No Country for Old Men is a 2005 novel by U.S. author Cormac McCarthy. Set along the United States–Mexico border in 1980, the story concerns an illicit drug deal gone wrong in a remote desert location. The title comes from the poem "Sailing to Byzantium" by William Butler Yeats.[1] The book was adapted into the 2007 film No Country for Old Men, which won four Academy Awards, including Best Picture.

Contents

Characters

  • Sheriff Ed Tom Bell, the main protagonist, a laconic World War II veteran who oversees the investigation and the trail of the murders even as he struggles to face the sheer enormity of the crimes he is attempting to solve. His reminiscences serve as part of the book's narration.
  • Anton Chigurh, the main antagonist, a sociopathic hitman, prone to extreme violence and philosophical musings. He is in his 30s, and has eyes as "blue as lapis... Like wet stones". A man of dark and vaguely exotic complexion.
  • Llewelyn Moss, a welder and Vietnam War veteran in his 30s.
  • Carla Jean Moss, Llewelyn's young wife.
  • Carson Wells, another hitman, formerly a lieutenant colonel from the Vietnam War, who is hired to retrieve the money from Chigurh.

The plot involves a host of other characters of lesser importance, including other sheriffs, deputies, and other officials, as well as criminals and criminal leaders.

Synopsis

The plot follows the interweaving paths of the three central characters (Llewelyn Moss, Anton Chigurh, and Ed Tom Bell) set in motion by events related to a drug deal gone bad near the Mexican-American border in southwest Texas in Terrell County.

While Llewelyn Moss is hunting antelope, he stumbles across the aftermath of a drug-related gun battle which has left everyone dead except a single badly-wounded Mexican. Moss finds a truck full of heroin and a satchel with $2.4 million in cash. Leaving the man alive, he takes the money and returns home. Later, however, he feels remorse for leaving the wounded man alone. He returns to the scene with a jug of water for the Mexican, only to find that he has been executed. Llewelyn is seen in the process of returning to the scene, which sparks a tense chase by gunmen in trucks. This is only the beginning of a hunt for Moss that stretches for most of the remaining novel. After escaping from the gunmen at the scene of the battle, Llewelyn sends his wife, Carla Jean Moss, to her mother out in Odessa while he leaves his home with the money.

Sheriff Ed Tom Bell investigates the drug crime while trying to protect Moss and his young wife with the aid of other law enforcement. The sheriff is haunted by his actions in World War II, leaving his unit to die for which he received a Bronze Star. Now in his late 50s, Bell has spent most of his life attempting to make up for the incident when he was a 21-year-old soldier. He makes it his quest to resolve the case and save Moss. Complicating things is the arrival of Anton Chigurh, a hitman hired to recover the money. Chigurh uses a captive bolt pistol (called a "stungun" in the text) to kill many of his victims (and to destroy several cylinder locks in order to open doors), as well as a silenced shotgun. Carson Wells, a rival hitman and ex-Special Forces officer who is familiar with Chigurh, is also on the trail of the stolen money.

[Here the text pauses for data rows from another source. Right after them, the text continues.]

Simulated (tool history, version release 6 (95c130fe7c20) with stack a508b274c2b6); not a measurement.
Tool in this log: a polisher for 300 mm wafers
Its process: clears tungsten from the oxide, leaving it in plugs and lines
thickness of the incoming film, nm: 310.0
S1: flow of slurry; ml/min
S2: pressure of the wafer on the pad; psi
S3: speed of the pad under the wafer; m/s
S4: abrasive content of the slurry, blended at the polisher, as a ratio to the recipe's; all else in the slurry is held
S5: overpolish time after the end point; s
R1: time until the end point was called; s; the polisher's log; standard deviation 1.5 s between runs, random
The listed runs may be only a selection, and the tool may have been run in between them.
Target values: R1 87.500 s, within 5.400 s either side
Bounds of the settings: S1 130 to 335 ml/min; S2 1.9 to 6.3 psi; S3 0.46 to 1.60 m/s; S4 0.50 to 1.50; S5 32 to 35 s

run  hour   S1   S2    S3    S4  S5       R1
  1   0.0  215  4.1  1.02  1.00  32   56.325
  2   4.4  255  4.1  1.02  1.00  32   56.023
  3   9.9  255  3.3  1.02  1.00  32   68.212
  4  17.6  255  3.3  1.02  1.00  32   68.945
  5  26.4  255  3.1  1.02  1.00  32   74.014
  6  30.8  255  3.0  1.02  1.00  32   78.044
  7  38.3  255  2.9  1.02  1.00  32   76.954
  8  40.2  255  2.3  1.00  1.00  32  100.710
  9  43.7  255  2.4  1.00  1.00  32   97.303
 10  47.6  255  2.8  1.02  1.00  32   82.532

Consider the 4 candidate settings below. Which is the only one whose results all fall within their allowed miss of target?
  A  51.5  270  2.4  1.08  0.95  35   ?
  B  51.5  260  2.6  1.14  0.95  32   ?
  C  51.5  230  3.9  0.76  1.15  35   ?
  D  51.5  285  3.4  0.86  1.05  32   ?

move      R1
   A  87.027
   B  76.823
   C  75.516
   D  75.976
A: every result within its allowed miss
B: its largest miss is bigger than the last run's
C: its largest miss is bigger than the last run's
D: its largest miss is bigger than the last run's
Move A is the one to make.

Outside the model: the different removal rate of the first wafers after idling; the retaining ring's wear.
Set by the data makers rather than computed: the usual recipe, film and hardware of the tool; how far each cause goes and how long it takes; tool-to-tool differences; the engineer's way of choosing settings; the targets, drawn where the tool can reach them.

McCarthy tells the story in two voices. The bulk of the book is presented in third person, but this is interspersed with first-person reminiscences from Sheriff Bell. The reliance on dialogue and the sketchbook revelation of plot details lend a mystical air to the work. For example:

…when you encounter certain things in the world, the evidence for certain things, you realize that you have come upon something that you may not very well be equal to... When you've said that it's real and not just in your head, I'm not all that sure what it is you have said.

Intertextual links

In the final paragraph of the novel, Ed Tom Bell refers to a dream in which his father rides past him in the night carrying fire of moonlight color in a horn. This same theme of "carrying the fire" plays a large part in McCarthy's later novel, The Road.[2]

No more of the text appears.